### NERC dataset citations - part 2
Takes results from nerc_dataset_citations_part1.ipynb, 
Process and merge the results.
Produces a csv and json with details of the citations for NERC published datasets.

In [None]:
import requests, time, json, re, datetime, os, sys
import numpy as np
import pandas as pd
from math import ceil
from datetime import date

In [None]:
scholex_df = pd.read_csv("Results/Intermediate data/latest_results_scholix.csv")
crossref_df = pd.read_csv("Results/Intermediate data/latest_results_crossRef.csv")
datacite_df = pd.read_csv("Results/Intermediate data/latest_results_dataCite.csv")


In [None]:
## Remove https bits from crossref df DOIs
# remove url bit from subj_id
crossref_doi_list = []
for url in crossref_df['subj_id']:
    doi = url.replace('https://doi.org/','')
    crossref_doi_list.append(doi)
crossref_df['subj_doi'] = crossref_doi_list

# remove url bit from 'obj_id'
crossref_doi_list = []
for url in crossref_df['obj_id']:
    temp = url.split('/')
    crossref_doi_list.append(temp[3] + "/" + temp[4])
crossref_df['obj_doi'] = crossref_doi_list

In [None]:
# process the three dataframes make columns match
# columns should be:
# can add event_source, dates, publication_publisher columns later
newColumns = ['data_publisher', 'data_doi', 'data_title', 'data_authors', 'relation_type_id', 'publication_doi', 'publication_type', 'publication_title', 'publication_authors']

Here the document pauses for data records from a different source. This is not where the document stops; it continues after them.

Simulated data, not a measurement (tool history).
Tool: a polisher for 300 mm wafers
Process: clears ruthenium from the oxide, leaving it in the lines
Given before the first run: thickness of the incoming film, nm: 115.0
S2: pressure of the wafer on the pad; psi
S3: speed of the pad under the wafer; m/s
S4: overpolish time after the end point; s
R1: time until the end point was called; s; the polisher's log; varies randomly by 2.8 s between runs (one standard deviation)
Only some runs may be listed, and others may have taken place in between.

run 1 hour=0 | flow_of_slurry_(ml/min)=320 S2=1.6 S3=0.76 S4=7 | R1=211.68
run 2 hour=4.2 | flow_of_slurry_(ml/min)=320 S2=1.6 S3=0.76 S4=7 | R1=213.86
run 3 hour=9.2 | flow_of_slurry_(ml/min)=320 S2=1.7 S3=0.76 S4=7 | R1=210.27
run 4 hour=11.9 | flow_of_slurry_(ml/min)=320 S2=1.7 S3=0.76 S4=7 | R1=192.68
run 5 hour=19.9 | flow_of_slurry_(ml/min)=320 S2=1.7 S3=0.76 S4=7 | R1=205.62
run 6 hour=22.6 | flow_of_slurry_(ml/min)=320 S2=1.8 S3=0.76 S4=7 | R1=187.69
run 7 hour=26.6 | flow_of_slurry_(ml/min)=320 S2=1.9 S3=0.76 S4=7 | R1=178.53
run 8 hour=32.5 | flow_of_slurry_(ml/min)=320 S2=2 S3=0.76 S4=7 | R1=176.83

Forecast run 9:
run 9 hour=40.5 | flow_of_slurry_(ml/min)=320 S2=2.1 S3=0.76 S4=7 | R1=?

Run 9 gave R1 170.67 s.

crossref_column_list = [crossref_df['dataset_publisher_processed'],crossref_df['obj_doi'],crossref_df['dataset_Title'],crossref_df['dataset_authors'],crossref_df['relation_type_id'],crossref_df['subj_doi'],crossref_df['subj_work_type_id'],crossref_df['pub_Title'],crossref_df['pub_authors']]
crossref_df_newColumns = pd.concat(crossref_column_list, axis = 1)
crossref_df_newColumns.columns = newColumns

# scholex_column_list = [scholex_df[['datasetPublisher']],scholex_df[['datasetDOI']],scholex_df[['datasetTitle']],scholex_df[['datasetAuthors_processed']],scholex_df[['relationshipType']],scholex_df[['pubID']],scholex_df[['PubType']],scholex_df[['pubTitle']],scholex_df[['pubAuthors_processed']]]
scholex_column_list = [scholex_df['datasetPublisher'],scholex_df['datasetDOI'],scholex_df['datasetTitle'],scholex_df['datasetAuthors'],scholex_df['relationshipType'],scholex_df['pubID'],scholex_df['PubType'],scholex_df['pubTitle'],scholex_df['pubAuthors_processed']]
scholex_df_newColumns = pd.concat(scholex_column_list, axis = 1)
scholex_df_newColumns.columns = newColumns

datacite_column_list = [datacite_df['data_publisher'], datacite_df['data_doi'], datacite_df['data_title'], datacite_df['data_authors'], datacite_df['relation-type-id'], datacite_df['pub_doi'], datacite_df['publisher'], datacite_df['pub_Title'], datacite_df['pub_authors']] 
datacite_df_newColumns = pd.concat(datacite_column_list, axis = 1)
datacite_df_newColumns.columns = newColumns


In [None]:
# create single list of data dois 
scholix_doi_list = list(scholex_df_newColumns['data_doi'])
crossref_doi_list = list(crossref_df_newColumns['data_doi'])
datacite_doi_list = list(datacite_df_newColumns['data_doi'])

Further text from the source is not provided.